By Douglas Katz – 11/01/2022
Short-term rentals have been booming and they continue to gain significant ground as a percentage of the industry. Many investors are building their strategies around this space as the headaches of long-term tenants and the immense profitability of short-term rentals offer better match to their plans. With this boom comes the looming likelihood of higher costs and regulation in the areas in which they operate.
As you can see, both the demand and increased supply to meet it has been strong . With this gold rush type expansion, however, many states and municipalities are looking to manage short-term rentals while maximizing the contribution to their coffers.
For example, in California, some cities are working to better identify and hold accountable a “responsible owner” in response to complaints from neighborhoods and communities. This could trend more broadly as residents push back and force their law makers to act. I even just read an article today about a mass shooting at a short-term rental in Nashville that was rented by underage party hosts. This is definitely not the first incident, so there will likely be more outcry.
Taxation is also becoming a big hot button issues. Many communities in the high country of Colorado are voting imminently on steep tax hikes for short-term rental operators. From an article in the Durango Herald:
Here’s a list of Colorado municipalities and counties asking voters to increase taxes on short-term rental properties to help fund affordable housing:
- Aspen: The city wants to levy an additional 5% to 10% lodging tax on short-term rentals, depending on whether the property is owner-occupied, which would put the lodging tax in the city of Aspen as high as 21.3%. The measure could raise more than $9 million a year, with 70% directed toward affordable housing and 30% for infrastructure maintenance and repair and environment initiatives.

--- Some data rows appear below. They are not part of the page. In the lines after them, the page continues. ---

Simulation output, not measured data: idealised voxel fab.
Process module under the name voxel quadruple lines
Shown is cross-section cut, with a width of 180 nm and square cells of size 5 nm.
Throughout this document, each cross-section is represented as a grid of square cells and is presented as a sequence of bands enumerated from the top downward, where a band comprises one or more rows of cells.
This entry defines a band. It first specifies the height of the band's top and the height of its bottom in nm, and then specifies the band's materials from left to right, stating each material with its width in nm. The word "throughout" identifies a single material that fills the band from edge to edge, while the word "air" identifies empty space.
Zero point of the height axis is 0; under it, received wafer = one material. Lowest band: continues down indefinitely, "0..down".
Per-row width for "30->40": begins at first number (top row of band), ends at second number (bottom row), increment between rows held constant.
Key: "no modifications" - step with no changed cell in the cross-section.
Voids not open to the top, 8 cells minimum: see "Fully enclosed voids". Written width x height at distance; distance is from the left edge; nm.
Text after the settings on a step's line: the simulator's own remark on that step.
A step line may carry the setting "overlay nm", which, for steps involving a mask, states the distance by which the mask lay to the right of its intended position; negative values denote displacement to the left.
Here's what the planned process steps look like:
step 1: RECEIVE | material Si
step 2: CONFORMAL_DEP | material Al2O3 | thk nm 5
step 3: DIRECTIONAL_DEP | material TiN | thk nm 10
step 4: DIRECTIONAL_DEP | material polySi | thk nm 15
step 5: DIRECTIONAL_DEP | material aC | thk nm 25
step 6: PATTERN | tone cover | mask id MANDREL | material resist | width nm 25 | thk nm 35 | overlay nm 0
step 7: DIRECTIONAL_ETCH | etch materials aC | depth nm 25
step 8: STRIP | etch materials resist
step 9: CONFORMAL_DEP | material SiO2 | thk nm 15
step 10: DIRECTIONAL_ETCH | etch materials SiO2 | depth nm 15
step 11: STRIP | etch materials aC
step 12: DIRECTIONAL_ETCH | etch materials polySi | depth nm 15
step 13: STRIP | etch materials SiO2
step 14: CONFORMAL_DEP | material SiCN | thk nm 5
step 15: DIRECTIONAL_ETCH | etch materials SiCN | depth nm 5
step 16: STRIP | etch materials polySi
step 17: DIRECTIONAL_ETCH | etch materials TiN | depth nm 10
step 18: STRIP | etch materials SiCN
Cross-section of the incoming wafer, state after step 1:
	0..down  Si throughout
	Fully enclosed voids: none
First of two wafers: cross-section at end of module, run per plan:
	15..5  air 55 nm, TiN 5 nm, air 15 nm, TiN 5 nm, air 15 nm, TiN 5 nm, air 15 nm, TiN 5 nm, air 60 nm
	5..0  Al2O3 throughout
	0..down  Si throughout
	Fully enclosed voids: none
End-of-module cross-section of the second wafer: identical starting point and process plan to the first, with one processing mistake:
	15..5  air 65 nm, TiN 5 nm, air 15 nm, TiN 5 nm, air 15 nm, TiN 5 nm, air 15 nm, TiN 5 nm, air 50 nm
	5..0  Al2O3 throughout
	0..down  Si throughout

- Carbondale: Town leaders hope a 6% excise tax on short-term rentals will help fund affordable and attainable housing programs and projects.
- Dillon: Voters will weigh a 5% excise tax on short-term rentals to fund community projects and services to address visitor impacts. Another measure asks voters to raise the lodging tax to 6% from 2%.
- Grand Junction: City leaders want to increase the lodging tax to 7% from 6% and increase the tax on short-term rentals to 23.52% from 14.52% to fund housing projects for residents making 80% of the area’s median income.
- Steamboat Springs: Voters will consider a new 9% lodging tax on short-term rentals that could add an expected $14 million to the city’s housing fund for the first phase of a planned 2,300 affordable units on the 536-acre Brown Ranch, which was donated to the Yampa Valley Housing Authority by an anonymous donor.
This is likely the tip of the iceberg, especially as one of the main sources of revenue for these states and cities shrinks with less real estate transactions and lower values due to the drop in home prices.
Short-term rentals are still a good investment, but it does look like operators need to build some flexibility into their models to navigate the rapidly changing operating environment.